# Think Bayes Chapter 7: Prediction

Page 72, Think Bayes by Allen B. Downey.

Author introduces the Boston Bruins problem where we are supposed to determine the posterior distribution of λ, where λ is the long-term average goals per game.

In section 7.2 he proceeds to compute the distribution of goals for each team.

I have trouble understanding why this is done. Are these two not the same?

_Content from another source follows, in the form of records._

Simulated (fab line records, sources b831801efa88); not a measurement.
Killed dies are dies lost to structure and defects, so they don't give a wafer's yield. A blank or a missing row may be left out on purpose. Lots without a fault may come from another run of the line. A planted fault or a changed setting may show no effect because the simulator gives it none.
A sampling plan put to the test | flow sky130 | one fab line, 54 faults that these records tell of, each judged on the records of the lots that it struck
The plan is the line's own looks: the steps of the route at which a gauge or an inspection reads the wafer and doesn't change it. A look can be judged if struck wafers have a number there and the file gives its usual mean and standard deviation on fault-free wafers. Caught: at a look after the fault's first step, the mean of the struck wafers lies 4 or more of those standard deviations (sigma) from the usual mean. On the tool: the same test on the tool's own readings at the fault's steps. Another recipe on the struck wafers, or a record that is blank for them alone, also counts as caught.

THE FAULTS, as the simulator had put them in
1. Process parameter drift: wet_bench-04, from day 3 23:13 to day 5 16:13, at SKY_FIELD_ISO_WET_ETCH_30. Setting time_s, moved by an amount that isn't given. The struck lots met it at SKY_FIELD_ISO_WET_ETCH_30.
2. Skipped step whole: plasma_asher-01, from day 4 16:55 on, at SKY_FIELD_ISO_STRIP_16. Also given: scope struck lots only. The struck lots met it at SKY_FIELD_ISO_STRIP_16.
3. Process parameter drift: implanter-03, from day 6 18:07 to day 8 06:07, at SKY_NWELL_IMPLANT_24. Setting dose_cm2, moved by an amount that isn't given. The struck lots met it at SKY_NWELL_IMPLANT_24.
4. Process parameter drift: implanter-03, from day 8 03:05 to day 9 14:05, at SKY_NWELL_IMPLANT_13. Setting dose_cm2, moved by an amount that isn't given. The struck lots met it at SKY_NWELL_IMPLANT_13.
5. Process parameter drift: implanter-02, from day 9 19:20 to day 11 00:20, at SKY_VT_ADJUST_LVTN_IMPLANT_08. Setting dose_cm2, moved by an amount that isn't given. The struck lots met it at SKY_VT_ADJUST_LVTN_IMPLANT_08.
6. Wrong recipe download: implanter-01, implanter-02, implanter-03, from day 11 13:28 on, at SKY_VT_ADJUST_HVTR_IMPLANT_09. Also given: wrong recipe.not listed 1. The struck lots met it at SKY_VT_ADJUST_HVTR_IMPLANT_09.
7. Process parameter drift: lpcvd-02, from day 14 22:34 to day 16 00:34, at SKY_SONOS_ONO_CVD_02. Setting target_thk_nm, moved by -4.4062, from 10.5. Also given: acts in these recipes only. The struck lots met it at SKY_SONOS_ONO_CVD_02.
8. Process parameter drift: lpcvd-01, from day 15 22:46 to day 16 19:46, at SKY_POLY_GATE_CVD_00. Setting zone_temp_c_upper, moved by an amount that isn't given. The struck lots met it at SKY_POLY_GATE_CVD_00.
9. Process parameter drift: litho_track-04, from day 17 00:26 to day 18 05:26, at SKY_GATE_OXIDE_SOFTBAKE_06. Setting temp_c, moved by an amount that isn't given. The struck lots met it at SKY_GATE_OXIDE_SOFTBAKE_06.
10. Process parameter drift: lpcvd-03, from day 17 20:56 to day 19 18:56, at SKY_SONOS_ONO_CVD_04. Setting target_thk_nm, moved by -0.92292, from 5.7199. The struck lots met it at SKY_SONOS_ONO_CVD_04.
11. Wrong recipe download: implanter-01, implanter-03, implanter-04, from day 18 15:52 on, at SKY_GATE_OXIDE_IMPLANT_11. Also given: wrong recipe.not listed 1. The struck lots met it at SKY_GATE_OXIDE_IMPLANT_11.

The first plot seems to be confusingly labeled. It is the posterior distribution of the parameter of interest $$\lambda$$. So if the model is that the number of goals is Poisson distributed, the first plot shows the computed distribution of $$\lambda$$ after looking at the data. That is: given the data, what are likely values of $$\lambda$$ for future matches? It seems that bruins will, on average, score higher than the canucks.
The second plot is for some fixed lambda. For instance, after sampling once from the distribution of $$\lambda$$ above, a number 2.7 is drawn for the "bruins" and 2.9 for the canucks. This gives a specific shape of the density of a Poisson distribution with that parameter. That is a specific probability of goals in a single match with that parameter. Note how the slightly higher number for the canucks shifts the pmf to the right. If you look at the area under the curves you see that it is less likely that they score less than three goals, and more that they score 3 or more goals than the bruins.
The confusion arises because the expected value (mean) of a random variable distributed as Poisson, is equal to the parameter $$\lambda$$.